In the Umbria region of Italy, torciglione is a Christmas cake made from ground almonds, sugar, brandy, egg yolk, and egg whites shaped into a snake with pine nut scales and candied cherry eyes. It is said to originate with Umbria’s earlier inhabitants, the Etruscans (the 8th to 3rd century BCE) who worshipped the snake and served “a honey and almond dessert in the shape of the reptile for the winter solstice. The cake’s twisted shape recalled the cycles of the year and life’s perpetual motion of birth and death.” In Spain, the Anguila de mazapánis (Marzipan Snake or Eel) is made for Christmas and it too it is said to originate with pagan practices surrounding the winter solstice, symbolizing the eternal cycle of life and the triumph of good over evil.
Today in Bulgaria a coiled cake called the“Banitsa” with fortunes – is a must at the New Year’s Eve dinner table. This is a savoury dish filled with a special cheese made for the occasion. Twigs tied with little papers with wishes and messages of luck, and coins are placed over the finished cake – or baked in right in. Tradition dictates that there should be enough pieces for everyone in the house + 1 additional piece for St. Mary. This was likely a Christianized name for the old pagan practice of leaving food offerings and bowls of milk to snakes at this time of year.
In the Western Balkans, the snake has been associated with the fertility of the earth mother since the Neolithic. According to this interesting article “house snakes as the incarnation of the house protector spirit in Balto Slavic religion. In the Baltic, cornerstones were filled with milk to attract the snake to the house.”
Morocco’s M’hencha (literally Snake Cake) is made with buttery layers of flaky dough filled with almond paste, spiced nuts, perfumed with rose or orange blossom water, cinnamon and lemon, then dipped or fried in honey. Some say this dessert dates back to the Ottoman Empire, others say its origin is from Turkey or Greece but it is most often attributed to the Imazighen of North Africa, once referred to as the Berber. And while M’hencha literally means Snake Cake there is little I could find connecting it to actual snakes or snake cults – aside from the tradition of snake charming!
The Berbers different tribal groups are spread across Morocco, Algeria, Tunisia, Libya, Mali, Niger, the Canary Islands and Egypt, and are the descendants of North Africa’s indigenous people. While the masculine plural term Imazighen is most often used, the word “Timazighin” the plural of the feminine would better describe what was once a pre-Islamic matrifocal culture which held a special reverence for springs, caves, trees, mountains and other sacred sites in nature.
Traditionally, women always filled a central role in Imazighen society, and in one Amazigh tribe, the Tuareg, matriarchs still preside. The Tuareg still practice matrilineal descent, women have control over their marriages and economic resources, they have the right to divorce and own their livestock. Amazigh women teach the language, literature and poetry and are guardians and carriers of their cultural identities and traditions.
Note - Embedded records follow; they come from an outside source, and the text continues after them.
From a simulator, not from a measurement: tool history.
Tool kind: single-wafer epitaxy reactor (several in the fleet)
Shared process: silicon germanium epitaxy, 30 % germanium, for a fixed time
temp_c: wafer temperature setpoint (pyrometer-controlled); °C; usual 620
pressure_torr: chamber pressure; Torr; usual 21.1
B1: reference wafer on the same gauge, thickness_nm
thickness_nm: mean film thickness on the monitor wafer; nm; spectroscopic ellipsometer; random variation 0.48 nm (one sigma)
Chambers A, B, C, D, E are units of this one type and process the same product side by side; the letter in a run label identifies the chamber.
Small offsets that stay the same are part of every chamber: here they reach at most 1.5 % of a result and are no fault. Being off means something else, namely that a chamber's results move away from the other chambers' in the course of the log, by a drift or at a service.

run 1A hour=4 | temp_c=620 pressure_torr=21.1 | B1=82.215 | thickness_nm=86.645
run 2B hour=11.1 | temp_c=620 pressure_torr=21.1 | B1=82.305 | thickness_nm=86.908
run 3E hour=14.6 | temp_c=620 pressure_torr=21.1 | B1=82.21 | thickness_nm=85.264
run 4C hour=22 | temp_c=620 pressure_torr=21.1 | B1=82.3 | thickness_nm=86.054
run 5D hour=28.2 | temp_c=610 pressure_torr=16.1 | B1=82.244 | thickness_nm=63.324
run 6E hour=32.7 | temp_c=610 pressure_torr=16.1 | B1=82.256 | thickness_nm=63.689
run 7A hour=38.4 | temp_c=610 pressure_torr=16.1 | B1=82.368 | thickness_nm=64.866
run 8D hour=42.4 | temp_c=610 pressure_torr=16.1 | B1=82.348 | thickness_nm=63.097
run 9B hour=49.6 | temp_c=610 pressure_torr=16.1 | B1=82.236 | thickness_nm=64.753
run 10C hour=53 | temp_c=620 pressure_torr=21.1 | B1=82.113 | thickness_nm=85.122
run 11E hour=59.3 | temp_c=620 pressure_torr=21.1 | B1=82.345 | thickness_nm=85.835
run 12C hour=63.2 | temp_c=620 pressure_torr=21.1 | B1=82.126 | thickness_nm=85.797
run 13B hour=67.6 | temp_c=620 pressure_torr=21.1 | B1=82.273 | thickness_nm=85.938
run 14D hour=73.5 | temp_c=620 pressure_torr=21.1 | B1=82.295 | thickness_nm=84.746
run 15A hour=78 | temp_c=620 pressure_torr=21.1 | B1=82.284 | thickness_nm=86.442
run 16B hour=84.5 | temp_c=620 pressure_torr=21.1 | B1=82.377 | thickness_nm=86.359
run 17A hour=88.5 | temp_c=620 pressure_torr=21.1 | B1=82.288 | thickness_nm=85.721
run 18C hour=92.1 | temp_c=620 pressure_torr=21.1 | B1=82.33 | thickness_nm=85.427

Their prehistoric ancestors are believed to have left an amazing record of rock art illustrating their way of life. Tassili n’Ajjer in World Heritage Site, Algeria, is considered one of the most ancient rock art sites in the world. Dating back at least 10,000 years, are some of the earliest images of women most often painted in red ochre. Female figurines such as this Tan-Tan proto-sculpture from southern Morocco dating back 300,000 and 500,000 years ago are much older.
It’s a common belief amongst Pleistocene archaeologists that modern humans arose in sub-Saharan Africa and from there began to spread, first in Africa, then in Asia, and finally in Europe. So I can’t help but wonder if it was the ancestors of Imazighen that brought the snake cake with them? Of course, there’s no way of knowing, it’s just my wild speculation, all we know for sure is that M’hencha is a cake traditionally made for special occasions and holidays.
So for my Holiday Snake Cake, I chose to go with a M’hencha inspired cake – well, because it could be the original of the genre! M’hencha is traditionally served with mint tea and broken up into pieces so each guest receives a section. I made two, the first a double-layered Snake Cake filled with chocolate, spiced chestnut and candied clementines, and the second a more traditional version with marzipan, cardamom and rose and orange blossom water. And do I need to tell you – they were delicious!
The recipe for the pretty little Marzipan Rose Snakes I’m saving for Gather Victoria Patrons, but I’m sharing the opulent chocolate chestnut version here. Its brightened with traditional Christmas notes of orange, in this case, candied clementine, but any orange peel will work fine.
Chocolate Chestnut & Candied Clementine M’hencha
- 1 ¼ cups chestnuts, cooked or roasted OR same amount of unsweetened chestnut puree
- 1 cup of sugar
- 1 tsp vanilla extract
- 3 tbsp rum
- 1 tbsp espresso or dark coffee
- 1 tbsp cocoa powder, unsweetened
- 1/4 tsp salt
- 1 & 1/2 tsp cinnamon
- 1/2 teaspoon nutmeg
- 2 teaspoons of candied ginger (optional)
- 1 cup dark chocolate, finely chopped, or good quality chocolate chips
- 4 tablespoons of candied orange or citrus peel
- 2 tablespoons of icing sugar for dusting
- 6 sheets filo pastry
- 4 -5 tablespoons butter, melted
- ¾ cup honey
Blend all the ingredients except for the chocolate in your food processor until coarse, thick paste forms. It should hold together when squeezed between your fingers. If it is dry, add a splash more of rum or espresso or rum. Mix in the chocolate.
Preheat the oven to (350 F)
Lightly dust a large area of work surface with icing sugar. Layout 5 filo sheets in a long single row with the short edges of the phyllo sheets facing you. Make sure each sheet overlaps the previous one by 2-3 inches. (keep the 6th sheet to patch up any holes or tears.)
Dollop the filling about a tablespoon at a time along the length of the pastry in the bottom third, leaving a 2-inch border of pastry at the bottom, and the same at either end.
Lightly brush the exposed pastry with melted butter, then fold the left end over onto the filling. Next, roll the entire pastry from the bottom up to encase the filling. (even though this video is for a different pastry it gives you a good visual idea of the process. Pretty simple really.)
Brush the whole thing with more melted butter, then, starting from the left end, roll the sausage carefully into a snug coil, trying not to split the pastry. Tuck the unfilled flap of pastry at the right end under the coil to secure it, then brush the whole thing with more melted butter. Bake until lightly golden, about 15 minutes.
Serve dusted with icing sugar.
Note: While I usually research & write about traditional foods and dishes found in my ancestral heritage – and they literally stretch literally across the European Continent – I always want to be careful about cultural appropriation i.e. telling stories that are not mine to tell and this M’Hencha Cake qualifies. I apologize for any cultural insensitivities, colonial blunders or historical inaccuracies I have made and am happy to be corrected.